And there are only few signs of the original Berlin Wall, which was fortified with tank barriers, search lights and armed guards patrolling with their dogs.
"If you look at Checkpoint Charlie today, Berlin's famous Allied border crossing, it is really nothing more than a commercialized Disneyland of the Cold War," said Fabian Rueger, a historian and tour guide in Berlin.
The actors in old military uniforms at Checkpoint Charlie and the street vendors selling fake pieces of the wall are surreal images for those who actually grew up during in Cold War times.Â
Today, it is mainly my generation and that of my parents, who have vivid and very emotional memories of what it was like to live through the Cold War and the "peaceful revolution" that swept across Eastern Europe and ultimately brought down the internal German border in 1989.

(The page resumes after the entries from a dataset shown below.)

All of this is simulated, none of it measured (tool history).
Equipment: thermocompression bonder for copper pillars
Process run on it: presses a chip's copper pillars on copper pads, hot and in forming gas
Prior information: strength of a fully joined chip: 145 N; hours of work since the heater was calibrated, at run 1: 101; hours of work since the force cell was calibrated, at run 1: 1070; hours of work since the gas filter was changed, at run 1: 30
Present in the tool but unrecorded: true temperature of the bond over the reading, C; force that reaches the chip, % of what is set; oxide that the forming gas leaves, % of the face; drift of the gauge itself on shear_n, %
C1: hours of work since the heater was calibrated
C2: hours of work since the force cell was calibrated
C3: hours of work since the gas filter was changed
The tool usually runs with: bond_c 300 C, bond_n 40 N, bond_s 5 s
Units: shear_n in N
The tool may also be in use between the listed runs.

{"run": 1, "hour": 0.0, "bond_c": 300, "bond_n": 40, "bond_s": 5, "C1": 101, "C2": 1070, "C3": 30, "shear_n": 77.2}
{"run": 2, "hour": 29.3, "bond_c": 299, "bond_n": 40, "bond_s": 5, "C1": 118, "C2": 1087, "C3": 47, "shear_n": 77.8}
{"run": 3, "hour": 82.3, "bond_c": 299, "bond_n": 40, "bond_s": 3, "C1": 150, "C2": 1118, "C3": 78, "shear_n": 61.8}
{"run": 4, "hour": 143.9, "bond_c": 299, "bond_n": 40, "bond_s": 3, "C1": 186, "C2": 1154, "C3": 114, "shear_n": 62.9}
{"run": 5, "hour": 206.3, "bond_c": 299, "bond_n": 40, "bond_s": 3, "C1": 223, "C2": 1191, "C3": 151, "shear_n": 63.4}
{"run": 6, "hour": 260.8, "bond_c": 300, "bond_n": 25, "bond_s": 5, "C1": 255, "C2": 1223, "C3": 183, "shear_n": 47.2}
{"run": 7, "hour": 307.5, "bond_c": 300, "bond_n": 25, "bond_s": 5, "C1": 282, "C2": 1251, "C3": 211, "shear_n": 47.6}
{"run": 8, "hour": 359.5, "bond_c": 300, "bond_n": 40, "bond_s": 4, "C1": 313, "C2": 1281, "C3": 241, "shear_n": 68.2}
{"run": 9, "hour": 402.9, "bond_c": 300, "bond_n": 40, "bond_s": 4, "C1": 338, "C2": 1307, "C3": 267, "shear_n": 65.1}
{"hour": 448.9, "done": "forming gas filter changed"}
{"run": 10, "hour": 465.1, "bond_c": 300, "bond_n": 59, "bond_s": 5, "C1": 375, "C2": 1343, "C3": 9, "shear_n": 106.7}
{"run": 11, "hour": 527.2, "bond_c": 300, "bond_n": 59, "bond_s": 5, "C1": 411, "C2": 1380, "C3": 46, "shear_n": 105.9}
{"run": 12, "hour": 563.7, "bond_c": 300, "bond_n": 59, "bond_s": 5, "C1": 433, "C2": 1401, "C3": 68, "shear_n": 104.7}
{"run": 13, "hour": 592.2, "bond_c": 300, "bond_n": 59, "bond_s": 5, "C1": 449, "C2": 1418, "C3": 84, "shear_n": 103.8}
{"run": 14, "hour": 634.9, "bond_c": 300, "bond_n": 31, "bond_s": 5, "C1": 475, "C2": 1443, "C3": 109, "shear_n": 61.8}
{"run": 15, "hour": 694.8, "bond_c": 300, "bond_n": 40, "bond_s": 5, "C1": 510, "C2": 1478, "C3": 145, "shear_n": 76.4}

It's created a quandary: How do the different generations reconcile the vast and extreme changes that have altered the country in such a short period of time?
Two decades of change
"The last 20 years were dominated by change. Change which came much faster than I expected. We had to learn a lot of new things in a very short time," said Doris Schwanzara-Bennoit, 55, who has lived and worked in Hoyerswerda, a small eastern German town, for most of her life.
After the euphoria faded, East Germans saw their old political system collapse and they were suddenly confronted with the reality of life in a Western market economy. For them, it was a time in which goals and values had to be redefined.
Still, a recent poll by the Pew Research Center shows that former East Germans overwhelmingly approve of German reunification. However, according to same study, the percentage of East Germans with a "very positive" view of reunification dropped from 45 percent in 1991 to 31 percent in 2009. And today, many of those living in East Germany believe that unification happened too quickly. http://pewresearch.org/pubs/1396/european-opinion-two-decades-after-berlin-wall-fall-communism
"The early 90s were trembling and shaking times for us, as old structures fell apart. My parents lost their jobs and there was a whole period of insecurity," said Katja Tannert, a 31-year-old East German artist, who now lives in Berlin. Â
Tannert, who was 11 years old when the wall came down, remembers what life under communist rule was like, but she has very positive memories of her childhood and says she did not feel locked in at the time. "We traveled to Bulgaria and other East Bloc countries twice a year, where I met Dutch people and western Germans. I felt free in those days," she said.
Tannert believes that the fall of the wall came at just the right time in her life. "When, in my teenage years, I started to become interested in the world, in new languages, in new cultures, I was already free to travel and I am very grateful for the opportunities I had," she said.
Search for identity
Still, after travelling the world and living in Berlin's multi-cultural society, Tannert said she lacks the feeling of a real home.
"My hometown near the Polish border is not the place I feel connected to anymore, despite my parents still living there," she said. "Streets were renamed, my old school was torn down and most of my old friends have left."
Approximately 12 percent of the population, an estimated 1.7 million people, moved from the former East Germany since the fall of the wall, mostly as a result of job shortages and a lack of opportunities.
"Both of my children have left Hoyerswerda. My daughter is in Munich and my son in Paris. They have been gone for many years and have no intention [of] returning," said Schwanzara-Bennoit.
The socio-economic decline, combined with the shrinking population as a result of falling birth rates and an aging population, has adversely affected many eastern German cities, like Hoyerswerda which used to be the centers of large East German industries.
Under communist rule, Hoyerswerda had been turned from a small, sleepy town with 6,000 inhabitants into a mining center with a population of 70,000. But since the fall of the wall, which triggered the collapse of the nearby old coal mining industry, Hoyerswerda has lost nearly 40 percent of its population and residents.
"The mood is more depressed than in the old days," said Schwanzara-Bennoit.
"But even though I miss some things, like the close community structures, the solidarity among neighbors and friends, or the job security in former East Germany, I still do not want the old system back," she said.